|Written by Sherry|
|Wednesday, 21 November 2007 06:19|
But it's the day before Thanksgiving, 22 degrees and snowing here in Colorado Springs. Which means its fruitcake time!
Because if you are going to make it this year and have time for it to age beautifully in that bath of brandy, you have to start thinking about it now.
First of all, we must deal with the great, universal fruitcake question.
The answer seems to be that human beings just like what happens when you stuff a cake full of fruit and nuts. From the History of Fruitcake:
The oldest reference that can be found regarding a fruitcake dates back to Roman times. The recipe included pomegranate seeds. Pine nuts, and raisins that were mixed into barley mash. Honey, spices, and preserved fruits were added during the Middle Ages. Crusaders and hunters were reported to have carried this type of cake to sustain themselves over long periods of time away from home.
1400s - The British began their love affair with fruitcake when dried fruits from the Mediterranean first arrived.
1700s - In Europe, a ceremonial type of fruitcake was baked at the end of the nut harvest and saved and eaten the next year to celebrate the beginning of the next harvest, hoping it will bring them another successful harvest. After the harvest, nuts were mixed and made into a fruitcake that was saved until the following year. At that time, previous year's fruitcakes were consumed in the hope that its symbolism would bring the blessing of another successful harvest
In the early 18th century, fruitcake (called plum cakes) was outlawed entirely throughout Continental Europe. These cakes were considered as "sinfully rich." By the end of the 18th century there were laws restricting the use of plum cake.
Between 1837 and 1901, fruitcake was extremely popular. A Victorian "Tea" would not have been complete without the addition of the fruitcake to the sweet and savory spread. Queen Victoria is said to have waited a year to eat a fruitcake she received for her birthday because she felt it showed restraint, moderation and good taste.
It was the custom in England for unmarried wedding guests to put a slice of the cake, traditionally a dark fruitcake, under their pillow at night so they will dream of the person they will marry.
Those of you who don't like fruitcake can be consoled by the knowledge that it was once outlawed.

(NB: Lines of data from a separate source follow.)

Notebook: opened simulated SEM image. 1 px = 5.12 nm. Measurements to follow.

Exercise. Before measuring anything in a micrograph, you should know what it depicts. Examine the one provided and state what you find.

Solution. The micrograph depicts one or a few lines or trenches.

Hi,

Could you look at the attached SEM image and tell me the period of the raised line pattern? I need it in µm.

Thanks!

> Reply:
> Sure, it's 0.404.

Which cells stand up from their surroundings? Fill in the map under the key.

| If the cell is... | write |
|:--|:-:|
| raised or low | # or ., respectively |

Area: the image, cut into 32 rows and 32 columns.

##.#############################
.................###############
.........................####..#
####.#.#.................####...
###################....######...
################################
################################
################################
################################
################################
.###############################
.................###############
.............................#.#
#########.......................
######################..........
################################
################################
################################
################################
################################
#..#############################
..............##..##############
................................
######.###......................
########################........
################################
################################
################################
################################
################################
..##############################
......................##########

The Oxford Companion to Food notes:
It was only in the 13th century that dried fruits began to arrive in Britain, from Portugal and the east Mediterranean. Lightly fruited breads were probably more common than anything resembling the modern fruit cake during the Middle Ages. Early versions of the rich fruit cake, such as Scottish Black Bun dating from the Middle Ages, were luxuries for special occasions. Fruit cakes have been used for celebrations since at least the early 18th century when bride cakes and plumb cakes, descended from enriched bread recipes, became cookery standards. The relationship between fruit breads and fruit cakes is obvious in early recipes, such as those given by Eliza Smith  which include yeast...
Making a rich fruit cake in the 18th century was a major undertaking. The ingredients had to be carefully prepared. Fruit was washed, dried, and stoned [taking the pits out] if necessary; sugar, cut from loaves, had to be pounded and sieved; butter washed in water and rinsed in rosewater. Eggs were beaten for a long time, half an hour being commonly directed. Yeast, or barm from fermenting beer, had to be coaxed to life. Finally, the cook had to cope with the temperamental wood-fired baking ovens of that time. No wonder these cakes acquired such mystique..."
---Oxford Companion to Food, Alan Davidson [Oxford University Press:Oxford] 1999 (p. 321-322)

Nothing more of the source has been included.